Last month, the remade Biblioteca Kensington Library reopened with balloons, music and oratory. "This was a rather depressing place to come," said Patricia deCarlo, director of the Norris Square Civic Association. "But now - wow! The colors, the mural, the books, the technology."

PNC Bank Corp. gave $150,000 toward the library's 12 new computers. Two are stocked with software for preschoolers; two others are geared toward higher grades. Other tubes provide free Internet access. "This building now is comparable to what you'd find in Bryn Mawr or Haverford," said J. William Mills 3d, a PNC executive vice president on hand for the opening.

"That's what's important: to make sure all kids have the same opportunities as we move to the 21st century."

In the 1980s, the Free Library system was in such sorry shape that officials seriously considered scaling down its operations and closing branches. But when Shelkrot took over in 1987, he set out on a different course: going after private money, in imitation of fund-raising drives that had revitalized libraries in New York, Boston, Baltimore and other cities.

But Philadelphia - unlike Chicago, San Francisco, Los Angeles and New York - did not focus its fund-raising on remaking the central building. "We decided that we could really make a difference in the lives of everyday people if we could renovate the branches," Shelkrot said in an interview.

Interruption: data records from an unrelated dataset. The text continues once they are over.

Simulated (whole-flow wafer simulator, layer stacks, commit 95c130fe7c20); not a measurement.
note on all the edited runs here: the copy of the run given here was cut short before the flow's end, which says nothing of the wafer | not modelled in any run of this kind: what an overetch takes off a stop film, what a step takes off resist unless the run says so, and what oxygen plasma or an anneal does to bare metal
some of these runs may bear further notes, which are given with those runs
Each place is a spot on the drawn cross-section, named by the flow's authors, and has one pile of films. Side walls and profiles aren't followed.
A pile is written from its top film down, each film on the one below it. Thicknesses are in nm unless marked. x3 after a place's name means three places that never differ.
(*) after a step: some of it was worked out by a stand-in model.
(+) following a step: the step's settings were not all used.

So it is the branch and regional libraries, which attract six times as many visitors as the central library at Logan Square, that are the beneficiaries of the $35 million first phase of the Free Library's private fund-raising effort - a drive that's now just $700,000 shy of its goal at least a half-year ahead of schedule. In phase two, the library hopes to raise $15 million more to set up an endowment for maintaining and upgrading the technological and physical improvements and for freshening up the central library with new wiring and redesigned spaces.

The money from foundations, corporations and everyday citizens is being matched by $25 million in city money over five years - a doubling of the city's capital spending for libraries over the previous five years. Critics who contend that the Rendell administration favors Center City over the neighborhoods come up empty where libraries are concerned.

"The mayor's been outstanding," Shelkrot said.

In years past, city budgets were so shaky, that the library system would be forced to make unexpected cutbacks halfway through the year. "Now, when I'm presenting the budget at the beginning of the year," Shelkrot said, "I know it's going to be the budget for the entire year."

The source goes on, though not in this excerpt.